Rayellen Smith: Party Treasurer Provides Financial Transparency, Donor Value

By Jake Stern Powell

“How do you make complex auditing law understandable?” Rayellen Smith asks, as she reflects on her 30-plus years at PricewaterhouseCoopers, one of the largest accounting and professional services firms in the world.

By simply asking this question, she distills the challenges of her career as an auditor, team leader, and Director of Learning and Development Innovation into a single query. 

Rayellen communicates this way naturally. Often, she starts with a basic fact: “I was very interested in doing something,” she says when asked to chart her path to become President of the local progressive group Indivisible Nob Hill — before layering on details that build to a more comprehensive picture.

Her approach to effective communication is apparent in the goals she laid out in her unopposed run for Democratic Party of New Mexico Treasurer. For instance, when talking about how critical transparency is regarding the party’s financial status, Rayellen notes that jargon-laden reports can obscure as much as they reveal: “All the information is publicly available. You can go to the FCC website and download all the transactions. But that doesn’t give you insight into what the party is actually doing with your money: How we’re spending it. How we’re raising it.”
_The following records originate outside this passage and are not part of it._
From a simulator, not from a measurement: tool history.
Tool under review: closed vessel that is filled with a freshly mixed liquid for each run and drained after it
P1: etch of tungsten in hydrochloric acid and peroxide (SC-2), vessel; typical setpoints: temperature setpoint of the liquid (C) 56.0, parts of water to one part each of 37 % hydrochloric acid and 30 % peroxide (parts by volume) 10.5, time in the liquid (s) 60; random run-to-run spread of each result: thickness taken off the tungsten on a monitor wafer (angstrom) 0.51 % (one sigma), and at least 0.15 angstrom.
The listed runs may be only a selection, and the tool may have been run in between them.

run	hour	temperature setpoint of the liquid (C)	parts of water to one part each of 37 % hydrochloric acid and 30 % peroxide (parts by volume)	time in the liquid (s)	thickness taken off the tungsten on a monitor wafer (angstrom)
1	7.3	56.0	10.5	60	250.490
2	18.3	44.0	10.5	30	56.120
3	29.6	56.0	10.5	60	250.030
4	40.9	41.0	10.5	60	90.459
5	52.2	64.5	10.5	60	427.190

To Rayellen, clarifying the complex isn’t merely a matter of upholding a key personal or party principle. It’s also a solution to an ongoing problem: “Most Democrats in the state don’t donate money to the Democratic Party of New Mexico. They donate money to candidates,” she explains. “But we need money to grow our party, and we’re not making a strong and solid business case around doing that.”

Rayellen points out a direct connection between transparency and donor value: “People will donate when they see information about what the organization is doing with their money. We need to tell them ‘You know, we raised two thousand dollars, and here’s what we spent it on.’ If you do that, and they believe in what you spent it on, they’ll donate more.”

Rayellen has already demonstrated her ability to help the party through fundraising, transparency, and financial stewardship during her term as treasurer for the Democratic Party of Bernalillo County. She’s also exemplified organizational leadership during her time at PwC, where she set up organizations engaged in repeatable, scalable processes defined by norms and quotas. She refers to this type of work as “operationalizing,” again taking a complex system and offering a succinct summation.

In her role as DPNM Treasurer, Rayellen plans to craft in-depth training programs for county- and caucus-level financial directors and treasurers. She hopes that by highlighting transparency and further building out the party’s fiscal infrastructure, DPNM can carry out a 33-county strategy that ensures every race for every political office in the state includes a financially viable Democratic candidate.

Of course, there are times where Rayellen understands transparency must be rightfully unavailable. When asked if her work at PwC, which serves as the official vote-counter for the Academy Awards, gives her any insights that may help a certain interviewer’s Oscar pool, she responds simply: “No,” she says with a laugh. “None.”